An Open Letter to Fathers…

An open letter to fathers:
Being a father consists of so many more things than just simply producing a child. I honestly don’t care how you got to be one; be it an accident, on purpose, unknowingly, or even just one drunken night. All of that is irrelevant to me. 

I’M YOUR DAUGHTER. 

I’m hoping to stand up for daughters everywhere with a less than perfect relationship with their fathers. I get it. We all make mistakes. We all have things happen to us that weren’t expected or weren’t part of that big plan you had as a teenager. I think by our adult lives, we can expect to make a million mistakes, and that’s ok. The real test though is how you handle or correct these mistakes. You deserve a night out here and there. You deserve to go to dinner and hang out with friends. But let’s get real: when you are a parent, a lot of these things get pushed to the side because your child is your priority. You know, that living, breathing PERSON you created??? Again, I don’t care how it happened. An accident? Ok. Guess what? This is your life now. You’re going to carry on your old ways and pretend you don’t have to be a parent because it “was an accident”? I have no sympathy. I didn’t ask to be here. As children, we don’t pre-exist in some parallel universe and subconsciously ask your permission to be born. YOU, as parents, brought us here. And there we are, poor helpless babies, relying on YOU to turn us into decent human beings. Here’s the kicker though: usually, if you suck at being a parent, chances are, your kid might suck too. It’s so unfortunate because we have the capacity to be these amazing, caring and loving individuals, and some of us may not get that option. If we come from a place of anger, disrespect and controversy, what do you expect us to be like??? 

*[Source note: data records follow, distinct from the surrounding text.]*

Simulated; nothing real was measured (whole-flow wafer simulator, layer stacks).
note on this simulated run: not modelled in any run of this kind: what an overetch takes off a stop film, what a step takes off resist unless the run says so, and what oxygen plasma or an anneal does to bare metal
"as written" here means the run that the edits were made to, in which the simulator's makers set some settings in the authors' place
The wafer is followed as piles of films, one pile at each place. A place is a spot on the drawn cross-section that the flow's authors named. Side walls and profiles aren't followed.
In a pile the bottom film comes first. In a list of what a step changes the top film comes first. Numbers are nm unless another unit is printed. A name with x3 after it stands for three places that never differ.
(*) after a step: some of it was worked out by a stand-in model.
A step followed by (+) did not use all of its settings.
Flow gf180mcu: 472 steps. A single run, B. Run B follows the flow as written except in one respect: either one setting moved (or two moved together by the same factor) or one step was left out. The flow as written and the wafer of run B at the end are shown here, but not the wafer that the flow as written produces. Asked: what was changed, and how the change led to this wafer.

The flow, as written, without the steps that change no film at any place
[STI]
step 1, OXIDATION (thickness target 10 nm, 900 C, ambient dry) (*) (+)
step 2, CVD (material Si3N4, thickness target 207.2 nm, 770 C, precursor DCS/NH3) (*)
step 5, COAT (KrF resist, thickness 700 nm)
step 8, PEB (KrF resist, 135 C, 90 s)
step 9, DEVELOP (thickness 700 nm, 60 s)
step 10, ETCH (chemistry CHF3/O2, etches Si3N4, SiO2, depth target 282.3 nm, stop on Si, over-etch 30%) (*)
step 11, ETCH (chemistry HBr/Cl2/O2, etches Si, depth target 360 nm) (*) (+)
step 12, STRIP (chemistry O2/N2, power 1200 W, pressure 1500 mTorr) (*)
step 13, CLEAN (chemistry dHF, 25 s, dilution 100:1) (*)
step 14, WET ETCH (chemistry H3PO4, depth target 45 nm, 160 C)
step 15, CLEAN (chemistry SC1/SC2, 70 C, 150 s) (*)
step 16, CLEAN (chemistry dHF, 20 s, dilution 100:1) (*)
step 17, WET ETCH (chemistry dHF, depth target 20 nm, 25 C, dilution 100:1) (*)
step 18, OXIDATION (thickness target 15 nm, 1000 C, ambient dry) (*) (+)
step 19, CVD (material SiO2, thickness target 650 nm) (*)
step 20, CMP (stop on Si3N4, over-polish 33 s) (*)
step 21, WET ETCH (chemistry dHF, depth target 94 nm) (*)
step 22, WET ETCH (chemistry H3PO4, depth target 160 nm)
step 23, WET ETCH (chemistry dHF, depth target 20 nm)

     To all the parents who separate and then marry someone else: Please be sure that you’re not bringing Satan into your child’s life. If you can’t open your eyes and see YOUR spouse, the new person YOU chose, being abusive to YOUR child… You don’t deserve to have that respect from that child. If they tell you that your spouse is abusive, mean and manipulative, you better get your shit together and listen because what kind of person would that make you, turning a blind eye?? Despite what you might think, your kids need you in more ways than one. They need to feel like you care about them. They need to feel like you are loving and protecting them. I don’t care how old your kids get, they still need a father. I’m almost 30 years old and there are days when all I want is my dad to return a text message. 

     Sometimes we get so removed from this world by what we consider “normalcy” that we don’t even know what it’s supposed to be like. I watched my best friend have a phone conversation with her dad yesterday and it actually hurt me to listen to it. She had him on speaker and he sounded so happy to be talking to her. He didn’t ignore the call or sound irritated by her and the crazy gardening questions she was asking him. He was laughing and playing along. And at the end of the call, he made sure to say “I love you” first. I think every parent needs to understand that your kids are capable of amazing things. We are adults now, but that doesn’t mean we don’t need you. We were taught to be respectful, but we were also taught that respect should be reciprocated. If I were you, I’d make sure I was doing my part, and I’d make sure that I can go back on my past decisions and be confident that they were the right ones. If you can’t do that as a parent, and know you gave it 150%, then I think maybe it’s time to reevaluate your life before it’s beyond repair. 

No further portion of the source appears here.